Turkey's agriculture sector, a key pillar of the domestic economy, is increasingly feeling the pinch in a troubling development for the ruling party that is counting on farmers' support in this weekend's legislative elections.
On a cattle farm in the district of Cubuk outside Ankara, Ozkan Ilhan surveys his 500 cows with pride but declares that the future of the sector is in danger under the policies of the Justice and Development Party (AKP).
"Our economy is not going well at all. The AKP is not coping, it is carnage. If that continues it will be the end of the agricultural sector in our country." he says.
"We are obliged to import agricultural products from abroad."
Such attitudes are bad news for the AKP which has smashed the opposition in Turkey's last three parliamentary elections and is seeking a two-thirds majority this time so it can make changes to the constitution.
Opinion polls have suggested support for the AKP may be on the wane and it could poll close to 40 percent, compared with the 50 percent it took in the 2011 elections.
Traditionally conservative, Turkish farmers helped the AKP come to power almost 13 years ago and their support has helped the Islamic-rooted party to mainatain its grip ever since.
But now with growth dipping under three percent and unemployment on the rise, the AKP is finding its support eroding and farmers have been among the first to vent their frustration.
Farmers and agricultural workers complain of a lack of policies aimed at helping local producers as well as an increase in charges.
For the first time, the price of fuel oil, which is widely used in the agricultural sector, has been a major election theme with the opposition promising to push prices down to 1.5 lira ($0,56) per litre from 4 lira.
The head of the opposition Republican People's Party (CHP) Kemal Kilicdaroglu told AFP that 2.7 million hectares of agricultural land have been allowed to go fallow under the AKP's rule.
"It's lamentable," he said.
- 'Farmers the first victim' -
The agricultural sector is of huge importance for the country, employing one in five Turks. But there is immense room to improve its productivity and efficiency and it only accounts for nine percent of GDP.
And even if there have been improvements in mechanisation, it remains well behind European production levels.
Turkey is obliged to import quantities of food that it can produce itself, including barley wheat and cotton.
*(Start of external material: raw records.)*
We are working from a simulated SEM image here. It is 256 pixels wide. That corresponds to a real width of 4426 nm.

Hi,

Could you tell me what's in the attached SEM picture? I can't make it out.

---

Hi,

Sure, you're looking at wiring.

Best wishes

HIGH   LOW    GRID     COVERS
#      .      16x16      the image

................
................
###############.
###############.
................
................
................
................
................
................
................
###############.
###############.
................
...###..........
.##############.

"We must all accept that Turkey is a major producer even if it is importing for the needs of a population of 76 million people," said Ali Ekber Yildirm, a journalist that specialises in agricultural affairs.
But he added: "One after another, state enterprises have been privatised. Prices in the sector are fixed by multinational companies. These companies have become quasi-monopolies in a strategic sector."
He said that in general the Turkish leaders in Ankara pay little attention to what farmers have to say.
"They know that most of them will vote for them under all conditions. They think they have them in their pockets for the elections."
Agriculture Minister Mehdi Eker has vehemently defended the government's record, saying that since 2010 it has handed out some 10 billion lira in subsidies for agricultural producers.
"This has never been done before in Turkey. This shows our particular interest in our agriculture."
But the boasts are far from impressing everyone.
"These subsidies go mainly to people close to the ruling party," says Abdullah Aysu, a farmer from the Ankara region of Haymana who leads a trade union for farmers and pushes to give them greater rights.
"Farmers are the first victims of an economy that is on the way down and are then obliged to give up. Some 1.5 million farmers left their farms since the AKP came to power in 2002. One farmer in two has gone bankrupt."
He added: "Our catastrophe will be that of the consumer."